While overcapacity problems have been around for years, this has not stopped car makers from investing huge amounts of money in new plants around the world. Sales in the established markets of western Europe, the US and Japan have been slow for some time, and the emerging markets of Latin America, eastern Europe and Asia have been seen as offering the greatest potential for profitability and growth.
In south America, huge capacities were built in Brazil and Argentina in the 1990s. Much of this was left idle when the economies suffered at the end of the decade. Although sales are improving, they are well below the record levels of the 1990s and overcapacity remains an issue.
China has been facing the same situation. Eager to position themselves for the widely anticipated growth of the Chinese market, all of the world’s car makers invested massively in new plants. A new study by KPMG shows that while car sales in China remain strong, most industry commentators are concerned about overinvestment.

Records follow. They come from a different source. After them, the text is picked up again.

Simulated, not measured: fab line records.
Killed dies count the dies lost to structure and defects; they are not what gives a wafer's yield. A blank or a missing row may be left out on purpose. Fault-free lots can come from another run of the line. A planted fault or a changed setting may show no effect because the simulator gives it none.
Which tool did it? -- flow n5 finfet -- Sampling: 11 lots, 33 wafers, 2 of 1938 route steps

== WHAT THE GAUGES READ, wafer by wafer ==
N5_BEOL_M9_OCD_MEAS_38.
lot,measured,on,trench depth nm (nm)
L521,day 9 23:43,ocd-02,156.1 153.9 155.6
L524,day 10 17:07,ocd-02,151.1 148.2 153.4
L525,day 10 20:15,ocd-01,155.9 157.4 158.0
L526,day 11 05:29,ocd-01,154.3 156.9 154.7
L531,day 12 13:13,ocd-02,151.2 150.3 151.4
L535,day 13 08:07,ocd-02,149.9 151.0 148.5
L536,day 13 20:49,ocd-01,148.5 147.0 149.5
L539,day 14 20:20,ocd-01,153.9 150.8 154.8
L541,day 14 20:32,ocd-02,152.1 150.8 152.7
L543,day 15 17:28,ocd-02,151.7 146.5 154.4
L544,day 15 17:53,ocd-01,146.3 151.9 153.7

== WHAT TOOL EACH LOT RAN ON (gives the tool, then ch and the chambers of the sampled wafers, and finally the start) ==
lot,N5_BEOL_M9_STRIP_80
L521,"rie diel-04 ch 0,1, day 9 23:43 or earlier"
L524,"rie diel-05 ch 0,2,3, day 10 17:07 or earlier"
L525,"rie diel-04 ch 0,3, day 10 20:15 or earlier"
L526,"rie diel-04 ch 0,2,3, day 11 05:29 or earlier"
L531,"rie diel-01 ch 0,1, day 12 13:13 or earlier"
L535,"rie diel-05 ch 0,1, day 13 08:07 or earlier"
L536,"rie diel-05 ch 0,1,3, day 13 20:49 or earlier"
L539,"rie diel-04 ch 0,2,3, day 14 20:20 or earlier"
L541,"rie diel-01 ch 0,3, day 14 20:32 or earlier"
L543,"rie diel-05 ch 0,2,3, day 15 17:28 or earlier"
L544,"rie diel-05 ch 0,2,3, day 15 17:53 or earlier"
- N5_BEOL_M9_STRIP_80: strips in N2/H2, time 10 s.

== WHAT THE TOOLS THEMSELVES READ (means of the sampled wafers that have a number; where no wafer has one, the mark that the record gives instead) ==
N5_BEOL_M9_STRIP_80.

The most recent beneficiary of the rush to new markets has been Iran, where passenger car sales are predicted to exceed one million within the next decade. Renault, PSA/ Peugeot-Citroën and Hyundai are already assembling cars there, and Volkswagen announced in July that it will assemble more than 20,000 cars there, starting in December this year. Most significantly, Renault announced in early October that it plans to locate production of its low-cost Logan model in Iran, with the goal of producing 300,000 cars by 2006. While it is too early to compare Iran with Brazil or China, the pattern seems familiar.
Andreas Dressler is a director of KPMG’s Global Location & Expansion Services.